Air Force Swears: Our Nuke Launch Code Was Never '00000000'

For nearly a decade, an awkward debate has raged about the U.S. military's nuclear force: Did top Air Force officials really choose "00000000" as a code that could enable the launch of a nuclear missile? Ten years later, in a document obtained by Foreign Policy, the U.S. military told Congress that it never happened. But is the Pentagon telling the truth?

Bruce Blair, a nuclear security expert and former launch officer , says no. Blair, now a scholar and author at Princeton University, first raised the idea in a piece published in 2004. He accused the Air Force of circumventing President John F. Kennedy's 1962 order to install extra security codes to safeguard against accidental or unauthorized launch by putting them in place, but making them painfully simple to the missile launch officers who manned underground bunkers. Doing so, Blair said, effectively eliminated the codes' usefulness.

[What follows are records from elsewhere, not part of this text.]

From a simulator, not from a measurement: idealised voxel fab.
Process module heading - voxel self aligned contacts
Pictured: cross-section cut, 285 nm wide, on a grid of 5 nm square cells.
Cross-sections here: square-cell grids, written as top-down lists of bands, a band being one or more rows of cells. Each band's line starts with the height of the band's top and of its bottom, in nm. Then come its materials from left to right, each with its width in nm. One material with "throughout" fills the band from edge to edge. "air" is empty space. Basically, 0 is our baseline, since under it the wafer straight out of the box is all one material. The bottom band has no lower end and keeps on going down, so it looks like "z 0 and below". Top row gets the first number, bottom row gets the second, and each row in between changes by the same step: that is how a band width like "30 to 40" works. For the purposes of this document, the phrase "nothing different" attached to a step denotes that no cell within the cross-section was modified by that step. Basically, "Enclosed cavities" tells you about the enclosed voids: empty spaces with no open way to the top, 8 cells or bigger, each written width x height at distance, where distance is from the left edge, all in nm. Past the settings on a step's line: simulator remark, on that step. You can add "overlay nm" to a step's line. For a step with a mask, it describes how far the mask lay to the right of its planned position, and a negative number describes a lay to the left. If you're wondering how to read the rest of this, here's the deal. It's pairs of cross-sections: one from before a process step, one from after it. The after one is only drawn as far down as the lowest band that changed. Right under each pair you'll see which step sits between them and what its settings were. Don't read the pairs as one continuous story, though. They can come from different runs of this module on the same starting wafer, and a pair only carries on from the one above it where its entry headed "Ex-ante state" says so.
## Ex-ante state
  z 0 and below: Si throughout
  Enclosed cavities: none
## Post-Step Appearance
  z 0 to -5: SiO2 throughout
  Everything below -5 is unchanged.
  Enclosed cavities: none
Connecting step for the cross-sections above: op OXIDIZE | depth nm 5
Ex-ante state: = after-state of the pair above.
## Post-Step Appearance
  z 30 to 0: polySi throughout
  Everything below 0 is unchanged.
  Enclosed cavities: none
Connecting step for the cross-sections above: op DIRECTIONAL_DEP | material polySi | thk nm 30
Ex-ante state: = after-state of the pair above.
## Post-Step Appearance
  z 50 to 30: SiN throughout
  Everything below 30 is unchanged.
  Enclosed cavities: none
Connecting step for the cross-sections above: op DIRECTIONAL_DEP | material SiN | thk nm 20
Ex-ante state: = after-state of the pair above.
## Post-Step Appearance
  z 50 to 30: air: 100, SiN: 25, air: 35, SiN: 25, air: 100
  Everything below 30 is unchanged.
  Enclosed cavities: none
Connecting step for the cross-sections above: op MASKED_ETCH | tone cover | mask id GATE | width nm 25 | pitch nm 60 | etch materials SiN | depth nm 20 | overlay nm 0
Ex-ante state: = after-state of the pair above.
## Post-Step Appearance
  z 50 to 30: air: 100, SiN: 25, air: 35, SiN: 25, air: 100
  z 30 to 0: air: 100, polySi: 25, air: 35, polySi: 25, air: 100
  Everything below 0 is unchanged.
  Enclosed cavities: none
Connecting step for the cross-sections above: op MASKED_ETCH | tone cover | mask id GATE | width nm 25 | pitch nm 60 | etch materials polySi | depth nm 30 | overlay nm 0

The U.S. military says that's not the case. A new wave of media coverage sparked by online media outlets last year prompted the House Armed Services Committee to ask about the issue, and the military responded by insisting "00000000" was never used.

"A code consisting of eight zeroes has never been used to enable a MM ICBM, as claimed by Dr. Bruce Blair," the new document, obtained by FP, insists, while laying out the basics on how a nuclear missile can be launched.

The release of the document comes at a time when the Air Force's Minuteman nuclear missile arsenal is aging, and faces stiff financial competition if it is to be modernized. It also comes amid a string of embarrassing incidents for the "missiliers" who oversee intercontinental ballistic missiles. The mission, once considered among the military's most crucial during the Cold War, has sustained a decrease in attention from the Air Force that has "declined conspicuously," according to a 2010 report released by the Pentagon.

Those concerns were stirred again this month, after service officials disclosed that they effectively had removed 34 nuke officers from their positions after investigators discovered evidence of some of them cheating on a monthly aptitude test. Foreign Policy obtained the new document just before news of the cheating scandal emerged.

Blair, a critic for decades on the U.S. handling of nuclear weapons, wrote in 2004 that the Air Force's Strategic Air Command quietly decided set the locks to all zeroes in order to circumvent a demand from then-President John F. Kennedy in 1962.

"During the early to mid-1970s, during my stint as a Minuteman launch officer, they still had not been changed," he wrote. "Our launch checklist in fact instructed us, the firing crew, to double-check the locking panel in our underground launch bunker to ensure that no digits other than zero had been inadvertently dialed into the panel."

The Air Force made the decision, Blair alleged, because it was less concerned with accidental launches than with too many safeguards interfering if a launch was needed. The story made a comeback late last year, when it was featured on the website Today I Found Out. It then spread to the technology blog Gizmodo, the Huffington Post, the Daily Mail newspaper in London and other news outlets, prompting the Air Force to respond to questions about the issue from Congress.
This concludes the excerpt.